My husband and I were discussing prayer and whether to pray over and over for the same situation or to pray believing when it’s in line with the will of God, that we would only ask once. I believe we pray to get an answer and do have to ask repeatedly for an answer at times, but to me, that is different, than if we ask something in line with the will of God. We both strongly believe in the prayer of agreement with other believers. We didn’t come to a conclusion really, on fervent prayer. He brought up the passage in Luke 18, where it speaks of the widow who continually goes before the judge. I remembered that the judge was not a just judge, but the woman was righteous. I didn’t see her praying so much, as continuing to appeal to the judge, so I studied it today and decided to share my study of the Greek words. This still doesn’t mean that I’m right, and those who ask over and over for the same thing are wrong, it is just how I view this particular situation, and where my faith is. Jesus told us to pray, “Our Father who art in Heaven… your will be done on earth as it is in Heaven… ” This is a point we feel many miss about this prayer, IF we are following after Jesus as our Savior, we Are commissioned and we Are to Call things into Earth as they Are in Heaven, not to Beg for them to be so, because it IS God’s will for earth to submit to heaven and be like heaven. We as believers are His heaven, heaven is not a place in the sky, but a place where Christ dwells. We are to bring heaven TO earth.

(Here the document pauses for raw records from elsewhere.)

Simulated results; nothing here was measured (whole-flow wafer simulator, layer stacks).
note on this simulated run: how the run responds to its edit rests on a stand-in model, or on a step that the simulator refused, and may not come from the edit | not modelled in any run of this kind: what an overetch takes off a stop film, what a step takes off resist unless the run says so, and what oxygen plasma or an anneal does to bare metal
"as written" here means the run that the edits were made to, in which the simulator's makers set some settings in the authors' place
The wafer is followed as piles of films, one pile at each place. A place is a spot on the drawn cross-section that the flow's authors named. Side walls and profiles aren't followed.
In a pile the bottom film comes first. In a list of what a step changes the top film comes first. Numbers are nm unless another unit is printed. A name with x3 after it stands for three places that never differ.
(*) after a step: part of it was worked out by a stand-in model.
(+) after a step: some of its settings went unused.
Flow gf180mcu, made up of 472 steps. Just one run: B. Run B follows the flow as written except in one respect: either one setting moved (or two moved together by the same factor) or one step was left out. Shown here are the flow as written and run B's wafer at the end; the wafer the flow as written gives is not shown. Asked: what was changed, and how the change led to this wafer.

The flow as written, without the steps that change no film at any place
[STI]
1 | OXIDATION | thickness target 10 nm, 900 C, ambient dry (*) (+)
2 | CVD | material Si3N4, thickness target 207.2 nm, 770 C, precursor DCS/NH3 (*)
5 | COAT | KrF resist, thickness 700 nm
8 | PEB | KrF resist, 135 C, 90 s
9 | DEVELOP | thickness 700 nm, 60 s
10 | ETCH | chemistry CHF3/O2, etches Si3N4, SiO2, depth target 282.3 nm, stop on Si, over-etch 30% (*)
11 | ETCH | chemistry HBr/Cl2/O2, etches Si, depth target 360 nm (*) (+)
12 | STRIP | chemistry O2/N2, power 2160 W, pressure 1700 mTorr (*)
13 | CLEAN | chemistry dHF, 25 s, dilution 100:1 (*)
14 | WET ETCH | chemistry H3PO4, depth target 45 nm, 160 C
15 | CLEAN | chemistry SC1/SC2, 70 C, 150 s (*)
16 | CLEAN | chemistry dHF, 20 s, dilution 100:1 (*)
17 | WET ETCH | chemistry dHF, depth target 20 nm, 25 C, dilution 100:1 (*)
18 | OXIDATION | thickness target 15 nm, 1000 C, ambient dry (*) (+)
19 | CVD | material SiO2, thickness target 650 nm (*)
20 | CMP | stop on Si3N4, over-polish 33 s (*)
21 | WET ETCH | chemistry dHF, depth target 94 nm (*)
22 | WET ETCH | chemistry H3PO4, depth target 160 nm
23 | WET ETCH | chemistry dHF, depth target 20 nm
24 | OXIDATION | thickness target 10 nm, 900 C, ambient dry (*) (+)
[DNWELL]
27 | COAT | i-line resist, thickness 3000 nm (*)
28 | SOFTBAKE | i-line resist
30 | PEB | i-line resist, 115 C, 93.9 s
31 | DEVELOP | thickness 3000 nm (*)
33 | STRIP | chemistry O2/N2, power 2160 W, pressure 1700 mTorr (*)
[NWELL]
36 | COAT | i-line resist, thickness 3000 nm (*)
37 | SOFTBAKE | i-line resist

Luke 18:1-8 “Then he spoke a parable to them that men always (pantote – in every situation) ought to pray, and not lose heart (ekkakeo – lose courage) saying: “There was in a certain city a judge (krites – umpire appointed by people – Not God) who did not fear God nor regard (entrepo – respect) man. Now there was a widow (chera – a woman without a husband) in that city; and she came to him, saying, ‘Get justice for me (edikeo – execute righteousness & justice) from my adversary.’ (antidikos – opponent in a lawsuit) And he would not for a while; but afterward he said within himself, ‘Though I do not fear God nor regard man, yet because this widow troubles (kopos – grieves me with Christian virtue) me I will avenge her, lest by her continual coming (telos – fulfillment of a matter) she weary me.’” (hupopiazo – wears someone out)
Then the Lord said, “Hear what the unjust (adikia – unrighteous) judge said. And shall God (edikesis – who is full of righteousness & justice, who vindicates from wrong) not avenge His own elect (eklektos – chosen, preferred, selected*) who cry out day and night to Him, though He bears long (makrothumeo – has patience, endures, waits) with them? I tell you that He will avenge them speedily. (2 words here — en – amongst them & tachos – in quickness, swiftness, & with speed) Nevertheless, when the Son of Man comes, (erchomai – comes & goes; as in his people see Romans 15:29) will He really find faith (pistis – firm persuasion, based on hearing, not sight, reliance on the Word of God, see Hebrews 11:1) on the earth?” (ge – creation)
*Eklektos is also the root word for the word eclectic. I thought they sounded similar, so I looked up the root word for eclectic out of curiosity, knowing the meaning of the word. Of course, the body of Christ is many members, even though it says ‘chosen’ this means a variety of backgrounds grafted into one vine. The word eclectic means: selecting or choosing from various sources. A good synonym is ‘inclusive.’ When we follow Jesus’ example of Perfect Love, we are inclusive.
So let us pray in every situation claiming on earth as it is in heaven, set apart as Jesus was, one body of many members fit together to reach many. Never ceasing to seek God’s direction in everything we do, let us always pray.